The First Home Savings Account (FHSA)

Reviewed by The Retirement Beast editorial team · figures verified against CRA / Service Canada · Updated

The FHSA is the only registered account that gives you both an RRSP-style tax deduction going in and a TFSA-style tax-free withdrawal coming out — when used for a qualifying first home. For most first-time buyers it is the best first place to save.

Compare with RRSP and TFSA

Quick answer

The FHSA gives an RRSP-style tax deduction going in and TFSA-style tax-free withdrawals for a qualifying first home — $8,000 per year up to a $40,000 lifetime limit. If you never buy, the balance can roll into your RRSP tax-free without using RRSP room.

On this page

  • What the FHSA is, in one paragraph
  • Who is eligible
  • Contribution room and the carry-forward trap
  • The tax treatment (deduction in, tax-free out)
  • The 15-year window and age limits
  • FHSA vs Home Buyers' Plan vs TFSA
  • If you never buy: the RRSP rollover
  • A suggested savings order and FAQs

What the FHSA is

The First Home Savings Account launched in 2023 to help Canadians save for a first home. It combines the best features of the two accounts you already know: like an RRSP, contributions are tax-deductible and reduce your taxable income; like a TFSA, investment growth and qualifying withdrawals are completely tax-free. There is no other account in Canada that does both.

Who is eligible

To open and contribute to an FHSA you must:

  • Be a Canadian resident aged 18 (or the age of majority) to 71.
  • Be a first-time home buyer — meaning you did not live in a home you (or your spouse or common-law partner) owned in the current year or the preceding four calendar years.
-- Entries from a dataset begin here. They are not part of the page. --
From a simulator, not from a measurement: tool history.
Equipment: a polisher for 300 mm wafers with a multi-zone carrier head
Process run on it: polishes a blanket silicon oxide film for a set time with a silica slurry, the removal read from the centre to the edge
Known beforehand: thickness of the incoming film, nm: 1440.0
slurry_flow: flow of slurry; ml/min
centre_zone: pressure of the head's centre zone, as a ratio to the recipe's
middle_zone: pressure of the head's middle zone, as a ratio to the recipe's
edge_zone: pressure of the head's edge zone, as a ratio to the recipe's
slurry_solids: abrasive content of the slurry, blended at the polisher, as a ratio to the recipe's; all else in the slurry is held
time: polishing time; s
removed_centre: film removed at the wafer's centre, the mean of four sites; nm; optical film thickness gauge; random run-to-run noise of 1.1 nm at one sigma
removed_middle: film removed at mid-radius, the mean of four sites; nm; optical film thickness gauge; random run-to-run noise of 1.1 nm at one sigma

Each person opens their own FHSA. You cannot contribute to a spouse's account, but a couple can each open one and both use their FHSAs toward the same home — effectively doubling the room to $80,000 of lifetime contributions across the two of you.

Contribution room and the carry-forward trap

The annual limit is $8,000 and the lifetime limit is $40,000. Room begins accumulating only once you open an account — unlike the TFSA, it does not build up in years before you have an FHSA, so opening one early (even with a small deposit) starts the clock.

Unused room carries forward, but with an important cap: you can carry forward at most $8,000 of unused room. So if you contribute nothing in year one, you can put in $16,000 in year two ($8,000 carried forward + $8,000 new) — but not more. You cannot stockpile several years of room and dump $40,000 in at once; the most in any single year is $16,000.

The tax treatment

Going in: contributions are deductible against income in the year you claim them (and, like RRSP deductions, you can carry the deduction forward to a higher-income year if that is more valuable).

While invested: growth is tax-sheltered — you can hold cash, GICs, or investments, and no tax applies to gains inside the account.

Coming out: a qualifying withdrawal for a first home is entirely tax-free — both your contributions and all the growth. This is the feature that makes the FHSA more powerful than either an RRSP or a TFSA for this one purpose.

The 15-year window and age limits

An FHSA cannot stay open forever. It must be closed by the earliest of: December 31 of the 15th anniversary year of opening your first FHSA; the year you turn 71; or the year after your first qualifying withdrawal. Before that deadline you must either use it for a home, roll it into an RRSP/RRIF, or withdraw it as taxable income.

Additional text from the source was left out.